The decline of the geisha may be dated from the second postwar decade, when rapid economic growth was beginning. So it would not seem to be true, as is often averred, that the geisha was simply too expensive. It takes dozens of evenings at an expensive geisha restaurant to dissipate a sum equal to the membership fee in one of the golf clubs important people belong to; and the expense-account crowd started turning away from the geisha just at the time when it was beginning to have more than ample money.
Local histories and official publications have become rather demure and coy in recent years. They do not pay the attention they once did to geisha. A Meiji guide to Tokyo published by the city in 1907 obligingly guides its readers to the pleasure quarters and tells them how many geisha they can choose from. It is a rare ward history in recent years that has anything at all to say on the subject. The talk is rather of schools and welfare and day care and the like. It may be that the bureaus and the historians responsible for all these documents are only a little in advance of the times when they treat the geisha as if she did not exist. Such bits of information as one comes upon suggest that it will not be long.

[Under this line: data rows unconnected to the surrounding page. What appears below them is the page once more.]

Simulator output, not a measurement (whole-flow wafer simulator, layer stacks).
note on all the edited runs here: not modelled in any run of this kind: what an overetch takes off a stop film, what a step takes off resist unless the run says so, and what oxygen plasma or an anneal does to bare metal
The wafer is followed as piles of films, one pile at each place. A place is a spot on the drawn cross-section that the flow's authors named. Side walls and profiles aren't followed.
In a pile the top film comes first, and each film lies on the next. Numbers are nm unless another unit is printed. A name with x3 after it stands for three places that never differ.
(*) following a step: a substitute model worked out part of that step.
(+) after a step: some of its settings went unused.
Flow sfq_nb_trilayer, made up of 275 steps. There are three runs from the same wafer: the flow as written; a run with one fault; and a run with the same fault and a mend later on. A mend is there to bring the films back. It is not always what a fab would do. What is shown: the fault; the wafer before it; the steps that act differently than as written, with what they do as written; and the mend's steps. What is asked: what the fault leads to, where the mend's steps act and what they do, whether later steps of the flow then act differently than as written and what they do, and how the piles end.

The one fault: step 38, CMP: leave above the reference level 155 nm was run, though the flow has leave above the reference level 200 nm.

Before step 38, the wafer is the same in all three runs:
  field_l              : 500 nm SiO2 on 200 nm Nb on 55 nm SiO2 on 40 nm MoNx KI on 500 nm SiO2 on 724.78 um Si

The history of Chūō Ward (Ginza and Nihombashi) published in 1980 is one of the exceptions, rare and refreshing. It tells us that “in the recent past” there came to be fewer than half as many Shimbashi geisha as in the fifties, fewer than two hundred as against more than four hundred. (It will be remembered that “Shimbashi” here really means Tsukiji, east of Ginza.) Matters were even worse with other districts in the ward. The Yoshichō district in Nihombashi and the Shintomichō district near Ginza had almost ceased to exist. In Shimbashi, the district clinging most pertinaciously to life, almost half the okiya consisted of an owner-geisha and no one else. An okiya is the residence of a geisha, typically, in better days, several of them. Okiya were becoming condominium apartments, and geisha restaurants were moving into high-rise buildings. Getting into an elevator to go to a “geisha party” represents a change indeed. Before the river wall went up one could enter a Yanagi-bashi restaurant by boat. A sense of the seasons and the elements has always been an important part of the geisha ambience.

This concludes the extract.